The move to Edinburgh is the most obvious sign of the changes I’ve made in my life over the past few years. I read the book Designing Your Life after I was already well into the process – job quit, bags packed – and it felt like an affirmation.
In retrospect I could see the “prototyping” I’d done before coming to the decision to transition to self-employment and live in the UK. I wasn’t simply looking for a new job and a new home: I was attempting to build the lifestyle I wanted. I’d started the process before my brother died, so the fact that I was ready to pick it up again was a relief.
That lifestyle includes freelance work that often allows me to work where I want when I want, with the flexibility to travel mid-week, take courses or visit a museum during the day, and be more purposeful about where I put my attention.
That lifestyle is possible because of who I am and the resulting choices I’ve made along the way, too. I’m not particularly unconventional by many standards – no punk phases in my past – but I often feel out of place. I don’t have an easy answer to “where are you from?” It depends on the context. Not wanting marriage or children, being an atheist – these things separate me from the mainstream to some degree.
That feeling of being out of place – of knowing my loneliest times occur when I’m surrounded by people – is what propels me to embrace solitude, but also to seek new places.
What do I want, here in Edinburgh, starting over in so many ways but bringing more knowledge of myself than ever? I’m answering that question all the time. I’m nesting in my new home, traveling to new locales, learning new things, indulging in old comforts.
But designing the lifestyle I want is also a matter of immense luck.
This was my second Christmas here, and I’ve been able to rethink what Christmas means to me, too, away from expectation and duty. I’m not going to get all Yes, Virginia, There is a Santa Claus or post-ghost Ebenezer on you. But one of the ways I’ve added meaning to the season has been volunteering with Crisis.

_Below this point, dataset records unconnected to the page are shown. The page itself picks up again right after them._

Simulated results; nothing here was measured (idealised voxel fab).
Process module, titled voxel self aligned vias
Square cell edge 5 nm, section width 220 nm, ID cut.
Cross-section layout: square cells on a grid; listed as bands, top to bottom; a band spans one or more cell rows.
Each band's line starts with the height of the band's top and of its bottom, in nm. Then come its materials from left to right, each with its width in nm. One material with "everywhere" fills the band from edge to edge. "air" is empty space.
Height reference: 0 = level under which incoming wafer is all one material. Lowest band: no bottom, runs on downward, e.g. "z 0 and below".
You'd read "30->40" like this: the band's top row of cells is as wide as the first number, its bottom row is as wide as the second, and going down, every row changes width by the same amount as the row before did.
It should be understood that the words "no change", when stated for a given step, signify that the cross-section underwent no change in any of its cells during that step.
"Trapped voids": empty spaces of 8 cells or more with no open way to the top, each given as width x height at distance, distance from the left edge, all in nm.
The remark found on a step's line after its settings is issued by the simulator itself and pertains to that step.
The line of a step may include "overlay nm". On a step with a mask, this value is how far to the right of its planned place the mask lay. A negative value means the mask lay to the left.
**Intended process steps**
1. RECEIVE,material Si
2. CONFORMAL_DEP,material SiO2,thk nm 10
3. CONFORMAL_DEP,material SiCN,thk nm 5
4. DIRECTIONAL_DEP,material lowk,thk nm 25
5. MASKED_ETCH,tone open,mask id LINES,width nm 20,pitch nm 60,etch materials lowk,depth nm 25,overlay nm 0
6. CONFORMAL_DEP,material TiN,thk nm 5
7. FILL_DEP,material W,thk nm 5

They offer services to homeless people year-round, and work on strategies to end homelessness altogether. Over Christmas and New Year they put on a multi-day event where they take over a community centre and offer food, clothing, showers, personal services like hairdressing and massage, activities, entertainment, and a safe and warm place to hang out. The idea is to provide a festive Christmas season for those who want it, and also to connect those who are receptive with ongoing support.
My role seems insignificant: I was a general volunteer assigned to the recreation area, tasked with sitting at the tables and engaging with the guests in games and conversation. What’s the worst that could happen, I lose at Trivial Pursuit? Almost finish a jigsaw puzzle that turns out is missing a few pieces? (Turns out I’d’ve been lucky to get close to finishing the damn puzzles.)
Of course it’s not that simple. Last year before my first shift I was anxious. What if I was terrible at it? I’m not great at small talk, and not used to working with people experiencing homelessness. We were trained well and told that if we felt we couldn’t manage, we should ask to leave, no hard feelings. The important thing was not just our own mental health, but for the guests to be surrounded by people who weren’t judging them. I didn’t think I’d need that out, and would have been horrified if I had, but knowing it was there was what made it easier to walk through the doors of the community centre that first day.
I wasn’t terrible, but that’s because it wasn’t hard. I observed and hope to emulate people who were much better at small talk than I am, but the experience didn’t feel altruistic. We were just people hanging out, in a place designed for companionship among those who wanted it, and solitude for those who didn’t.
A few guests thanked me, saying it was so nice to have a place where they were welcome. Not just tolerated, but welcome. Imagine having that feeling so rarely? I never feel so out of place that I can’t sit in a coffee shop or wander in a shop or find a park bench without fear of being asked to leave.
Some told me their stories, some wore their stories in their mannerisms, some just wanted to play Trivial Pursuit or good-naturedly mock my attempts to finish a jigsaw puzzle. The stories were about mental illness and addiction, or injury and illness, or precarious employment, or family breakdown, or all or none of the above.
I thought of my mom’s mental illness and alcoholism and how lucky we were that she and her kids were looked after by others. I thought of coming home from school to be told to pack our things and head to a hotel, and then a friend’s home, and then other temporary accommodation, and how lucky we were that there were places to take us in. I thought of how it’s a luxury to feel out of place when I have a place, and how quickly luck can change.